Lingering inflation keeps Wall Street mixed to end brutal quarter

(Updates prices for U.S. morning trading)


U.S. stocks make timid recovery as brutal Q3 comes to an end


Dollar flat, sterling ticks up after week of turmoil


Treasury yields little changed


Oil prices retreat

By Lawrence Delevingne and Elizabeth Howcroft

Sept 30 (Reuters) - Wall Street and global stocks made little ground on Friday, with government bond yields and the dollar holding near recent peaks, as higher-than-expected inflation continued to weigh on markets.

Fresh personal consumption expenditures (PCE) price index data, tracked by the U.S. Federal Reserve as it considers more interest rate hikes, showed a rise of 0.3% last month after dipping 0.1% in July. Euro zone inflation also hit a record high of 10% in September, surpassing forecasts for a 9.7% rise, flash inflation data showed.

Fed Vice Chair Lael Brainard said on Friday the U.S. central bank would need to maintain higher interest rates for some time as part of its effort tame inflation and must guard against lowering rates prematurely.

Quincy Krosby, Chief Global Strategist for LPL Financial in Charlottesville, Virginia, said the new price index data "did little to assuage fears that the campaign to curtail inflation is working as quickly as hoped by the market".

She added that end of the quarter re-balancing "will play a significant role in how the market ends a particularly volatile week".

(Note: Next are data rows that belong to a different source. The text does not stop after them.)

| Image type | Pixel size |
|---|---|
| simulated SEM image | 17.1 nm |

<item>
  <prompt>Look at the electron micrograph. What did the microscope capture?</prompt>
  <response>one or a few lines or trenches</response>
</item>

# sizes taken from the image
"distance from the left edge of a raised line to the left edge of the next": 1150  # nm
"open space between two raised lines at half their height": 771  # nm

U.S. stocks ticked up in choppy trading. The Dow Jones Industrial Average .DJI rose 0.39% to 29,338.84, the S&P 500 .SPX gained 0.77%, to 3,668.5 and the Nasdaq Composite .IXIC added 1.26% to 10,872.30.

The action Friday caps a week of global market turmoil in which stocks and currency markets already rocked by recession fears were sapped by dollar strength.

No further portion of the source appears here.